So there you have it. In addition to the long list of sins committed by the neoconservatives, they also did in the heroic Panthers!

What Cotter cannot own up to is that the Panthers self-destructed because of the violence and larceny they imposed on their own community. In my Times Magazine article, I had quoted Newton as saying that he was willing to kill a cop. True to his word, he later shot and killed a 23-year-old Oakland police officer named John Frey after he pulled over Newton’s car. Newton pleaded self-defense, got off with a conviction for involuntary manslaughter, and was back on the streets in two years boasting about how he had “offed the pig.” When Panther accountant Betty van Patter discovered that the leaders were misappropriating money from the breakfast program that Cotter so piously praises, she was murdered. Cotter refers to “alleged attacks on the police, arrests, trials,” as if all this were perhaps in doubt. Of Newton’s confrontation with officer Frey, Cotter lapses evasively into the passive voice: “There was a shoot-out. An officer was killed. Newton was arrested for murder.” The shoot-out had an independent existence, separate from any individual shooter, Cotter wants to suggest. Who knows who killed the cop? Who knows whether the cops rightly arrested Newton?

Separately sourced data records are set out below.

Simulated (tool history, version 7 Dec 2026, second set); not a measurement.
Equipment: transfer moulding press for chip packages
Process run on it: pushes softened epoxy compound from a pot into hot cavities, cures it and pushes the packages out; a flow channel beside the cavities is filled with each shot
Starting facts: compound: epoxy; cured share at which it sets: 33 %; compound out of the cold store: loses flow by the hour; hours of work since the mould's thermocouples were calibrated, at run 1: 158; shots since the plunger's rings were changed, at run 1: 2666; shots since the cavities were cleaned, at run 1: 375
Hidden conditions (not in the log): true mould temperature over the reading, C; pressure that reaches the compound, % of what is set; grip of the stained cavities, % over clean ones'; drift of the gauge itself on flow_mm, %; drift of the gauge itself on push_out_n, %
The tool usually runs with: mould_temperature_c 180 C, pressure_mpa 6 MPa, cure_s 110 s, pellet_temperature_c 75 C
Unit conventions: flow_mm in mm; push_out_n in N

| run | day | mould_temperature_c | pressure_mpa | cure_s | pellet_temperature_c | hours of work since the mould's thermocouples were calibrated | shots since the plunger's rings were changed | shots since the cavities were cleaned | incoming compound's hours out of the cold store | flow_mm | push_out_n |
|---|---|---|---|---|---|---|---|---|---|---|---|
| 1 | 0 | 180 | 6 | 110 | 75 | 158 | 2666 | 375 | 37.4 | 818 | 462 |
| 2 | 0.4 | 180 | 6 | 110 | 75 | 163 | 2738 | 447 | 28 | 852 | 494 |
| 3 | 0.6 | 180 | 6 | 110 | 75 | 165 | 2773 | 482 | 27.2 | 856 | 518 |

And in fact, Cotter suggests, how could people whom the photos in the exhibition show to be so “beautiful”—like Newton, with his “clear, light skin and wide-spaced, candid dark eyes”—possibly be evil, no matter what heinous acts they allegedly committed? For this art-chatterer, the Panthers are aestheticized and sexualized, like the Nazis in Leni Riefenstahl’s films.

Evil? Not in the Times’s Arts and Leisure section! A little gunfire adds a certain excitement in maintaining the larger Times fiction of permanent black victimization in America.